Format: Step-by-step reproduction with commands and evidence snippets.
Note: This document presents an investigative workflow that extracts all seven required flags from the supplied capture.pcap.

Overview

This capture contains HTTP traffic interacting with a LangFlow instance hosted at ai.watchtower.htb:7860. The attacker abuses an unauthenticated code-validation endpoint to submit compressed-and-encoded Python code which is executed server-side. The executed payload runs commands (whoami, id, env) and injects a reverse shell line into a user shell file. Environment variables in responses reveal the Postgres connection string and the host name.

This writeup walks through extracting all of that information from capture.pcap with common forensic tools and lightweight text processing.

Files used

  • capture.pcap — the pcap provided for the challenge.

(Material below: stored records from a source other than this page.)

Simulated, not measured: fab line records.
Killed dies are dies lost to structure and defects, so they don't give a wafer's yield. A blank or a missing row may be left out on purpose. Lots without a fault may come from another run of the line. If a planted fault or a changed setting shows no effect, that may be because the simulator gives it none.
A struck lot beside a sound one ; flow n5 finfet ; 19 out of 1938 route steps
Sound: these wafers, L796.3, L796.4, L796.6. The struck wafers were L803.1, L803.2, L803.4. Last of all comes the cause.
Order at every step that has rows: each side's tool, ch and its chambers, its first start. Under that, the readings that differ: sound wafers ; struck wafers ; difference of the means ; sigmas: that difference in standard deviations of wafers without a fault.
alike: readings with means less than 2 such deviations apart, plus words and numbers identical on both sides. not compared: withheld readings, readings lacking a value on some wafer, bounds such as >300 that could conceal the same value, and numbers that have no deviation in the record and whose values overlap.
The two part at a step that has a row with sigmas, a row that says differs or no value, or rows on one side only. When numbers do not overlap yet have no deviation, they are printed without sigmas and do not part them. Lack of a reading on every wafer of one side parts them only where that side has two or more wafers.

Place capture.pcap in your working directory.

Workflow (step-by-step)

All commands assume a Unix-like shell. Adjust paths/names as needed.

1) Inspect the pcap file type and size

file capture.pcap
ls -lh capture.pcap

You should see pcap capture file and file size ~30 KB (depends on the provided capture).

2) Extract readable ASCII blocks quickly

When Wireshark/tshark is not available, strings is a fast way to extract the HTTP payloads:

strings -n 6 capture.pcap > pcap.strings.txt
less pcap.strings.txt

Look for GET/POST lines and /api/v1 strings.

3) Find requests to the suspicious endpoint

Search for occurrences of /api/v1/validate/code:

grep -n "/api/v1/validate/code" -n pcap.strings.txt || grep -n "/api/v1" pcap.strings.txt

You will see several POST entries that look like:

POST /api/v1/validate/code HTTP/1.1
Host: ai.watchtower.htb:7860
...
{"code": "....base64/zlib-ish payload...."}

These payloads are the attacker-supplied code.

4) Extract JSON payloads into separate files for analysis

We can extract the JSON {"code": "..."} blocks using awk/sed/perl. Example using perl:

perl -0777 -ne 'while(/(\{"code":\s*".*?"\})/sg){print "$1

";}' pcap.strings.txt > extracted_code_blocks.json
less extracted_code_blocks.json

You should get 2–4 JSON snippets containing an encoded code string.

5) Identify base64-like blobs inside the code value

The code value typically contains a Python expression that calls zlib.decompress on a base64-decoded blob. Extract long base64-like strings (40+ chars) with grep/pcregrep:

grep -oE '[A-Za-z0-9+/=]{40,}' extracted_code_blocks.json > possible_b64.txt
less possible_b64.txt

Review the candidates — we want to base64-decode then zlib-decompress them.